SMS Consent: Why E-Commerce Brands Must Be Super Careful About Who They Text
In May 2014, Sprint got fined $7.5M for "mistakenly" sending text messages to customers who had already opted out.
Now it's easy to dismiss that as a "big corporation problem", but did you know that even small e-comm brands can face far bigger fines for lesser offenses?
Sprint's offense was texting customers who had specifically opted out of SMS. However, according to the USA’s Telephone Consumer Protection Act, 1991, simply texting customers who have not specifically given express consent for SMS marketing makes you liable for a fine of $500 to $1500 for each unsolicited text.

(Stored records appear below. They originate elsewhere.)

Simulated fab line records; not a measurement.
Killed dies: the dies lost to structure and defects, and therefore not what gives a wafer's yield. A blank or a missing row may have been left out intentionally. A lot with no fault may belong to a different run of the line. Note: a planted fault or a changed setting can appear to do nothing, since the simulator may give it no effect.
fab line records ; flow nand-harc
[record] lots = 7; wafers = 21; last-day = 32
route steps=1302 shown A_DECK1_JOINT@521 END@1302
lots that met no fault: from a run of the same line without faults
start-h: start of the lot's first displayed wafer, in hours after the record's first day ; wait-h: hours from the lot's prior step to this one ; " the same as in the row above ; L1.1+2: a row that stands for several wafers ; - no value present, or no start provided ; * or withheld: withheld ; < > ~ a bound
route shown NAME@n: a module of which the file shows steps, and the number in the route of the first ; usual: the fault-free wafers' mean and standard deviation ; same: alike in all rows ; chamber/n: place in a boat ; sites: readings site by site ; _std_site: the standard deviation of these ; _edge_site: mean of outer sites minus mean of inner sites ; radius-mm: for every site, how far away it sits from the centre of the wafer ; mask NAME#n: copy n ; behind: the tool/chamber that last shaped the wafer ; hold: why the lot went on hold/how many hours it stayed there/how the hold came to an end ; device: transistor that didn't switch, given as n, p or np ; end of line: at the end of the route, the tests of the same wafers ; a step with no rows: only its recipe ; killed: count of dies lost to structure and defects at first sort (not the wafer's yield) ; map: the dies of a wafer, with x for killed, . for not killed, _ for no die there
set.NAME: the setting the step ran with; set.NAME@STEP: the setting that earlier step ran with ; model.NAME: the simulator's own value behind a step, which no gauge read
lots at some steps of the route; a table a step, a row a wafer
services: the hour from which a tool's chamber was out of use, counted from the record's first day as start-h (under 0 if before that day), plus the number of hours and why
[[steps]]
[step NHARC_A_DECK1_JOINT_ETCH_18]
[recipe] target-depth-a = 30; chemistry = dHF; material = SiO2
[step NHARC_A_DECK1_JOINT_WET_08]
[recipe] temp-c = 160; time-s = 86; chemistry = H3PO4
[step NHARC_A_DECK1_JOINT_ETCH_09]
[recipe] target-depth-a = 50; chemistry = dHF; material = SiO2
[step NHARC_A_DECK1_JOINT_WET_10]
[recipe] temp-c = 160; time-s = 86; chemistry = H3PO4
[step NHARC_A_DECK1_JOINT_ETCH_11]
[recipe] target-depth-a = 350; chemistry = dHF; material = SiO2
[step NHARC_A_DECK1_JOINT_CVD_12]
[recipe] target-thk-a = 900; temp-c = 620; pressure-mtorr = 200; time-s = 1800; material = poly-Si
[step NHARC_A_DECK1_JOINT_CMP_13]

Understand that by express consent, I don't mean simply getting them to give you their phone number. Unlike email marketing, SMS marketing requires them to fully understand what you'll be texting them about and actively indicate that they're fine with it.
For example, adding a legal disclosure to your SMS sign-up form is the most popular means of getting valid express consent in the US.
As for the UK, there are numerous laws on SMS consent (GDPR, DPA, etc.) but generally, in addition to reading the disclosure, customers must also tick a checkbox to indicate they understand what they’ve read.
Note that the consent must be freely given. It can’t be a prerequisite for ordering your products, and you can’t pre-check the checkbox (if you use one).
Finally, just so you understand how huge this is; let's say you have an SMS list of 5,000 contacts who gave you their numbers at checkout, but didn't tick a checkbox or give you express consent through any other valid means.
Even if you text them just once and get slapped with the minimum fine of $500, 5000 contacts x $500 is $2.5M. If you get the maximum fine of $1500, that's $7.5M. And again, that's if you text them only once.
Moral of the story: Not having airtight SMS consent can easily cripple an e-comm brand.